Pollster Rasmussen on State of the GOP
Many Republicans had expressed concern about the growth of government spending throughout the Bush years. Then there was the immigration issue. On that topic, the Bush team championed a bill that was even less popular than the bailouts. Eventually, despite strong bipartisan support in Congress, the Senate surrendered to public opinion and failed to pass the Bush-backed reform. Beltway Republicans just didn’t recognize the large gap between Mainstream American and the Political Class on this issue and assumed that those angry about it are angry at the immigrants. In fact, data shows that the anger is directed primarily at the federal government…
By the end of Bush’s second term, the war in Iraq had dragged down the GOP, and Beltway Republicans became identified as the party of big business. That’s not a good place to be when 70% of Americans view big business and big government on the same team working against the interests of consumers and investors.
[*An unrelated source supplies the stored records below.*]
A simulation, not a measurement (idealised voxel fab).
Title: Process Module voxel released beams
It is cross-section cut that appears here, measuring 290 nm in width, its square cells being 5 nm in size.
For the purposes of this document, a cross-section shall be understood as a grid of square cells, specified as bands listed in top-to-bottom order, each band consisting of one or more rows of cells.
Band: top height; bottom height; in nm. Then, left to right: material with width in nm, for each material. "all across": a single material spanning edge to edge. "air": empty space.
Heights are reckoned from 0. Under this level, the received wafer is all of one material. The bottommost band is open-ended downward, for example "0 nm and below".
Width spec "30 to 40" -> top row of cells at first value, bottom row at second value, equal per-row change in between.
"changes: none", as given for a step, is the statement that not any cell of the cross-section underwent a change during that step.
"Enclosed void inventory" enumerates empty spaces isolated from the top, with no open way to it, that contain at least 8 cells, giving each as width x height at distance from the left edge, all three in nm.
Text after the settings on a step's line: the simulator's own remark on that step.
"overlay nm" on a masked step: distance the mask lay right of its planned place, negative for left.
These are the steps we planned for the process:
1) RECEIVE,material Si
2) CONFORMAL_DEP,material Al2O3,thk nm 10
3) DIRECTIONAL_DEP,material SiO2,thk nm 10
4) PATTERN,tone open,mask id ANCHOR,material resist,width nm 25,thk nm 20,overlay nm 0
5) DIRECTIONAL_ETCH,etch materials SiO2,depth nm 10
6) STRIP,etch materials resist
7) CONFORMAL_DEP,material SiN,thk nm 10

The gap between Beltway Republicans and the Republican base is part of a wider gap between the Mainstream and the Political Class. On many issues, the gap between Mainstream Americans and the Political Class is bigger than the gap between Mainstream Republicans and Mainstream Democrats.
But Political Class Democrats control Congress and the White House while their GOP counterparts have little in the way of power and influence to overcome the disconnect with their base….Look for the Republican Party to sink further into irrelevancy as long as its key players insist on hanging around Congress or K Street for their ideas. The future for the GOP is beyond the Beltway.
Arlen Specter’s party switch confirms the impression that many average Republicans have of inside-the-beltway-GOPers. Specter liked being a Republican because he could win as one and wield power. Now, he can’t wield the power (in the minority) and he may not even make it out of his own GOP primary. So he’s switching purely for self-preservation* because he had fallen out of touch with his party. He wouldn’t be the first moderate to tack in a different direction based on some
poll soul searching.
UPDATE: Surprise….former Sen. Chafee offers his two cents:
“The party is not changing, they are not learning from all of this. We’ve seen a huge wipeout in the Senate,” Chafee said. “You’d think they’d want to change direction as they slip deeper and deeper into the minority and that’s just not happening. They went after Arlen Specter in a blue state primary and look what happened, he just walked across the aisle.”
Of course, the convenient mis-remembering here is that the National party didn’t “go after” Senator Chafee, the Senate re-election committee stood by him, choosing pragmatism over ideological purity. It still wasn’t enough for Chafee to defeat up-and-coming Democratic superstar Sheldon Whitehouse (ahem). The former Senator still has a knack for putting the blame for the short-circuiting of his political birthright on everyone except for the guy in the mirror.
*NOTE: Pennsylvania is a closed primary state, unlike Rhode Island. So when polls of Republicans in Penn. showed Specter way behind, the structure of Penn. primaries simply don’t allow for the groundswell of independent (or Democratic) voters that saved Chafee versus Laffey in the 2008 RI GOP Senate primary. If RI was a closed primary state, it’s a good bet Sen. Chafee would have found the Democratic party more comfortable, too.